Detroit, Michigan, USA  - October 4, 2007

"American Crescent" by Imam Qazwini published

 
 
 

   

 
The latest book published by Imam Qazwini, "American Crescent", shall be released in stores nationwide on October 9, 2007. Published by Random House, this book is a memoir of Imam Qazwini in his struggle to preach Islam in the United States. In this book Imam Qazwini "writes not only to explain his faith to non-Muslims in an uplifting way, but also to critique American culture" as David Crumm said.

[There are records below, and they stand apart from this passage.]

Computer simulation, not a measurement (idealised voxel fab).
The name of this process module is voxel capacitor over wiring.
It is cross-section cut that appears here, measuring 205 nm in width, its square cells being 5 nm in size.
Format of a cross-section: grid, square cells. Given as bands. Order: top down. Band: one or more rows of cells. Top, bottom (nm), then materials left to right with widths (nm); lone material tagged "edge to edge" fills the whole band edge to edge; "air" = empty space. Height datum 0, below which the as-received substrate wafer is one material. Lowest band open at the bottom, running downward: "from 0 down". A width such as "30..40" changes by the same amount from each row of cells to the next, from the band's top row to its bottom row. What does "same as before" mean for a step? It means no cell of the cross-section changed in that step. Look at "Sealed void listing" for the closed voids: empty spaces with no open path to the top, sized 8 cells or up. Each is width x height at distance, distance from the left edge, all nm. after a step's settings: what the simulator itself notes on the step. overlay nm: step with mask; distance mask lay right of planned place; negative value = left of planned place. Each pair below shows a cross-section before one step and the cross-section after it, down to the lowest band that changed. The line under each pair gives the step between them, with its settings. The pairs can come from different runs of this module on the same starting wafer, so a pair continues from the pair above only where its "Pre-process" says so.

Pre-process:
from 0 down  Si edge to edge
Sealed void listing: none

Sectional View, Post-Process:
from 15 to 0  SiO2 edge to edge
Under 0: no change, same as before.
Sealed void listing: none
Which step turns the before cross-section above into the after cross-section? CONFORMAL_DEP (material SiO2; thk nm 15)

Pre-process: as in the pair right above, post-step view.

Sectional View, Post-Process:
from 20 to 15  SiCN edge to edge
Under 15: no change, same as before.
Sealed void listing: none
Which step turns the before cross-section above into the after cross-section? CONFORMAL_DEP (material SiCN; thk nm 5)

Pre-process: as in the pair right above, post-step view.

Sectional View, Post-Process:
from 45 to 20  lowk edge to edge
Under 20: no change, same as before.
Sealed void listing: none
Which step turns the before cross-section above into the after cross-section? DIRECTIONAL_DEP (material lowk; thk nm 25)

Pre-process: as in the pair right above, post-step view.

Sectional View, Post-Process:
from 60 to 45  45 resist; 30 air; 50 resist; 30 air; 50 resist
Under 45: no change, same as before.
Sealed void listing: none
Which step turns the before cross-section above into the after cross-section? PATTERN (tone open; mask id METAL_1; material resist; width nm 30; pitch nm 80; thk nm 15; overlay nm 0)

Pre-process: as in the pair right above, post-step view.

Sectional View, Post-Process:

Title:  AMERICAN CRESCENT: A Muslim Cleric on the Power of His Faith, the Struggle Against Prejudice, and the Future of Islam and America

Book may be purchased on the following websites at a discounted price:
www.amazon.com, www.bn.com, www.booksense.com 
 
 
Booklist Review 

"Seemingly effortlessly, Qazwini packs his dual-purpose narrative with so much about Islam, Shia, Iraqi history, Saddam’s revolting brutality, and Muslim American politics that, more than any of the fine recent introductions to Islam, this is the book with which Americans should start to learn about Islam and Muslims."

  
Kirkus Review
 
"Qazwini, head of the oldest and largest Shi’a mosque in the United States, seeks to bridge misunderstandings between Americans and Muslims through his life story and interpretations of various Islamic worldviews.
The author avers that acts by extremists, the media’s thirst for spectacle and historical geopolitical opportunism have given Americans a dangerously skewed notion of the everyday Muslim man and woman, giving rise to suspicions of Islam’s compatibility with democracy and civil rights. To convey the experience of being a devout Muslim today, Qazwini offers his own journey as testament. Though his life is not exactly representational—son of a respected imam, his family suffered intense persecution under Saddam Hussein and more than once had to flee in the night from the jackboot at the door—it is apt in showing how Muslims, often on the move, must redraw their cultural boundaries with each shift. This is so even within Muslim communities, where contending schools have specific requirements and ingrained prejudices. These personal experiences have an engaging immediacy that allows readers to see the world through a practicing Muslim perspective, where culture and religion are held fast. His parallel story of Islam’s evolution says some canny things about the manipulation of faith to serve vested power, but the strokes are too broad to leave an indelible impression. “Our women wear hijab [conservative clothing] willingly and proudly” is the kind of blanket statement that undercuts his authority. But Qazwini makes a solid case that Islamic institutions can embrace democracy as easily as those of Judaism and Christianity, that most Muslim immigrants appreciate the United States as the best of both worlds and that Muslim participation in the American political mainstream will hasten cross-cultural awareness.
Scores more hits than misses as an interfaith dialogue seeking not converts but understanding."
  
David Crumm

"His memoir is a "first," an inspirational and pastoral book by an American imam released by a major publishing house. For that reason alone, we all should purchase a copy to encourage a diversity of religious voices in mainstream American media.
At the end, Qazwini includes an appendix, answering 20 common questions about Islam. He also includes a glossary and chronology of the faith, making the book useful for non-Muslim discussion groups."